A Nod is as Good as a Wink – On Horse Fair Day

They used to say that a nod is as good as a wink to a blind horse – and it’s certainly true as far as the Castleisland Horse Fair is concerned this year and last.

Last year Kerry County Council didn’t put a tooth in it when issuing media releases that the fair was off and that, under no circumstances, could it go ahead because of the restrictions of the time.

This year, action replaced words and thereby dispelled any lingering on / off doubts about Monday’s November 1st event.

That Was Enough

The same council covered all the town centre plant tubs and wrapped the trees in preparation during the past week. That was enough. That was the nod – or the wink.

The ancient fair took its rightful place on Main Street from early morning. There is rarely a doubt about the event’s crowd pulling ability – but there was this time in the run-up to Monday’s fair.

The crowds were close enough to former years for it to be declared a success and there was enough traffic in and out of the restaurants and the handful of pubs left in town to confirm this.

So Many Food Vendors

There were so many food vendors on the street that there was never a fear that fair-goers would go hungry or without choice.

It’s a constant source of amazement to find that people travel from the four corners of the country to be here on this day over the years. It’s like there’s some kind of in-built device directing them to events like this. Then, maybe Old Moore’s Almanac is still the bible of the fair-following fraternity of modern Ireland.

Selling for Desmonds Ladies Club

There was a man from Antrim, there were people from Wexford and from Gort in Galway.

Brendan Glavin set out with his daughter Emer from Gort on Monday morning around 9am and they got here on time to take their place i lár an aonaigh.

Emer said that the journey down was a pure pleasure for him as he’s a native of Abbeydorney. Mary Geaney was selling tickets for the Castleisland Desmonds Ladies Club and doing well too.

Singers and Musicians

There was never a fair held yet that didn’t attract singers and musicians and Jim Lyons from the Knockalougha Rambling House was on the street and gave a tuneful rendition of Brosna Town.

Lighting his pipe, Paddy O’Reilly, another fine singer strolling through the fair, was resting his voice until later on as he was singing out the back in The Crown on the previous night.
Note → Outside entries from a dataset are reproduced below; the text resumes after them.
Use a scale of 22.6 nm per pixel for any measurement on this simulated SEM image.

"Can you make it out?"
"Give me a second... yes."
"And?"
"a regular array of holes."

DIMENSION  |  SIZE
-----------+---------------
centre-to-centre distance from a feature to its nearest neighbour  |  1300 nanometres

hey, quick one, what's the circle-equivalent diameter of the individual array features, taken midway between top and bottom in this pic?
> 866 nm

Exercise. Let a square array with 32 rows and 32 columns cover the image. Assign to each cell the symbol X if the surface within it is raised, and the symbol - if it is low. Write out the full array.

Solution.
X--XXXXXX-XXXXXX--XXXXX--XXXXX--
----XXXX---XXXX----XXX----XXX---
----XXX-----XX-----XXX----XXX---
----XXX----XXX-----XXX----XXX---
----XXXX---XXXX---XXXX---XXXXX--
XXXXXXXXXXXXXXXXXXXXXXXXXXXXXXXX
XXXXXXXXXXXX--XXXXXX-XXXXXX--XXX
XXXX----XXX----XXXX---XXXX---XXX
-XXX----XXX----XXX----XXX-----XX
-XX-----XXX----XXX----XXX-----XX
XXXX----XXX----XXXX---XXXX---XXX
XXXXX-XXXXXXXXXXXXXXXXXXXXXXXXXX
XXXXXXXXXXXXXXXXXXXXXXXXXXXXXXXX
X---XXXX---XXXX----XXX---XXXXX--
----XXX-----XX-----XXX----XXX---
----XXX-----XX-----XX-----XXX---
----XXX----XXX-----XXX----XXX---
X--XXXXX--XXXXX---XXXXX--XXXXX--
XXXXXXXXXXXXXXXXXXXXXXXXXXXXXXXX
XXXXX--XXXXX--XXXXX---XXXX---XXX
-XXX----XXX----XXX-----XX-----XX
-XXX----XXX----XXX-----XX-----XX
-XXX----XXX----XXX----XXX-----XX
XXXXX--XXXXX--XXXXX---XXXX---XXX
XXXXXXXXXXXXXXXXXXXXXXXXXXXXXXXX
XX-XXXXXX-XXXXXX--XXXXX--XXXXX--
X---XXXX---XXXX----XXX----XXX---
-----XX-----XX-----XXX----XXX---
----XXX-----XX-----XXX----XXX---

Inside Tom McCarthy’s window, piper Noel O’Mahony was the picture of relaxation. But there was danger of a session break-out at every turn and masks are no good against that class of urge.

Centuries Old Ritual

The weather gave the impression that it would spoil the fun of the fair early in the day – but not on this day.

People have been locked down for too long to run from a shower of rain and a watery sun sank away slowly behind the Market House.

The last of its rays threw long and ever lengthening, ever weakening shadows up along the welcoming street and paths as yet another day long episode in this centuries old ritual ran its course.